Bel-Air mansion breaks real estate records as it’s listed for an eye-watering $225MILLION – making it the most expensive home in American history
- Known as Casa Encantada, the Bel-Air mansion, once owned by Conrad Hilton, is on the market for a record $225 million
- The home, overlooking Bel-Air Country Club, is set in eight acres, with 60 rooms in an H-shape design
- Among the features are a guest house, tennis and basketball courts and a pool
- Financier Gary Winnick bought the home in 2000 for $94 million
- The current record for a residential sale was 220 Central Park South for $238 million
It’s the priciest home ever on the market in the United States. Financier and philanthropist Gary Winnick has listed his mansion in Bel-Air for $225 million.
The sprawling palace, known as Casa Encantada, is 40,000 square feet sits on eight acres above the Bel-Air Country Club.
There is no shortage of space, and the home’s H-shape design give perfect views for all 60 rooms, showcasing a city, ocean or garden vista. Plus, if seclusion is more your thing, the property has no neighbors.
For a record $225 million, the famed Casa Encantada in Bel-Air, California is on the market
Winnick set the record at the time, when he purchased the home for $94million in 2000 from Dole Food Company CEO David Murdock.
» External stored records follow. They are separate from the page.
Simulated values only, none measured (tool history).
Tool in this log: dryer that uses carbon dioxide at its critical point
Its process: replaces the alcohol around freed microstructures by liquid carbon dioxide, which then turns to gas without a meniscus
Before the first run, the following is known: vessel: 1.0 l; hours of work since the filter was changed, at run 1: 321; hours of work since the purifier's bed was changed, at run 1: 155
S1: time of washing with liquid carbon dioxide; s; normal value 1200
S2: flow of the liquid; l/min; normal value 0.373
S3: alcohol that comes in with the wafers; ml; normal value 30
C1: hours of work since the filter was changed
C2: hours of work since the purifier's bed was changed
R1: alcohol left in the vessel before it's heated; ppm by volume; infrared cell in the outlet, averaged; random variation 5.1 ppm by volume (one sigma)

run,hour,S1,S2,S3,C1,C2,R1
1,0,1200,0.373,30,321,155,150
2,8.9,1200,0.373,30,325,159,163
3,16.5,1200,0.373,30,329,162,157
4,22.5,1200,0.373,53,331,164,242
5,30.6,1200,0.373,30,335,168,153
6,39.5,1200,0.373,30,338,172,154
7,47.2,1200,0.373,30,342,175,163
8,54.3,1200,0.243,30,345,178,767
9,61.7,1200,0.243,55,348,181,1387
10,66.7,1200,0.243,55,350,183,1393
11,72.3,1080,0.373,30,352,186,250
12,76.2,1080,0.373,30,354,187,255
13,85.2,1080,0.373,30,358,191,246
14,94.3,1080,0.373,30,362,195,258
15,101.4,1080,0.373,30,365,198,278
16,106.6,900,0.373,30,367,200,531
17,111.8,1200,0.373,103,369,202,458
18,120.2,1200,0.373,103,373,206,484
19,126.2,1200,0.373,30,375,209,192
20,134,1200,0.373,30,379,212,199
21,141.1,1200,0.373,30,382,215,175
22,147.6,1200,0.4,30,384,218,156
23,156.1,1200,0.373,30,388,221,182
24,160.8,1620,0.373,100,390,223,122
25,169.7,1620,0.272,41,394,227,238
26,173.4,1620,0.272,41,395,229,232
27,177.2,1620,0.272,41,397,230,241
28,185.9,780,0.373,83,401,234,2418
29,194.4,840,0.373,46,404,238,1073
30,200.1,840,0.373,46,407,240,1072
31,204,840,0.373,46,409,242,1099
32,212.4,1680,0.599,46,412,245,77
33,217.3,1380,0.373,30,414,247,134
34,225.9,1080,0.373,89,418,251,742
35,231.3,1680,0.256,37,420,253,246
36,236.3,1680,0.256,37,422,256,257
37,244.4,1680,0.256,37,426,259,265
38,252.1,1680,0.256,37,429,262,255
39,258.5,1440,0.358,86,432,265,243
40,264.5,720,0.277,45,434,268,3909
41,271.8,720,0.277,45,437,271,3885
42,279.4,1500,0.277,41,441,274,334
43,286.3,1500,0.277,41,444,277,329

Winnick hired a team of 250 workers that took two years to restore Casa Encantada on a museum-quality restoration. Master craftsmen hand plastered floors and ceiling.
Casa Encantada dates back to the 1930s, built at the direction of the widow of a wealthy glass manufacturer who commissioned some of the most prominent designers of the time to work on the estate.
Casa Encantada with its 60 rooms, a pool, tennis and basketball courts has the highest price tag in U.S. history
Nestled on top of the Bel-Air Country Club, Casa Encantada, built in 1938, could set a record for most-expensive home listing.
At $225 million, financier Gary Winnick is seeking the largest amount for a home in U.S. history
By 1950 hotel magnate Conrad Hilton moved into the palatial digs. He paid $225,000, which included the furniture, art and silver. During his thirty years at Casa Encantada, Hilton made almost no changes to the interior or exterior.
Following his death in 1979, it was purchased by Rupert Murdoch for $12.4 million, a U.S. record at the time.
It has all the trappings of an large estate, such as an entry hall with 18-foot ceilings that expands to the luxurious reception hall, dining room and living spaces.
Wood paneled walls and moldings are embellished with delicate clamshell and geometric patterns.
The second story is accentuated with balcony terraces.
There is a pool house with a professional screening room and formal bar, basketball court, lighted tennis court, a full guest house, multiple greenhouses ans Koi ponds, Fortune.com states.
By comparison, the $225 million is the same amount a British retailer paid for Brooks Brothers in 2001.
The current residential property record holder is 220 Central Park South, where hedge funder Ken Griffin $238 million for a penthouse in a deal that closed in January.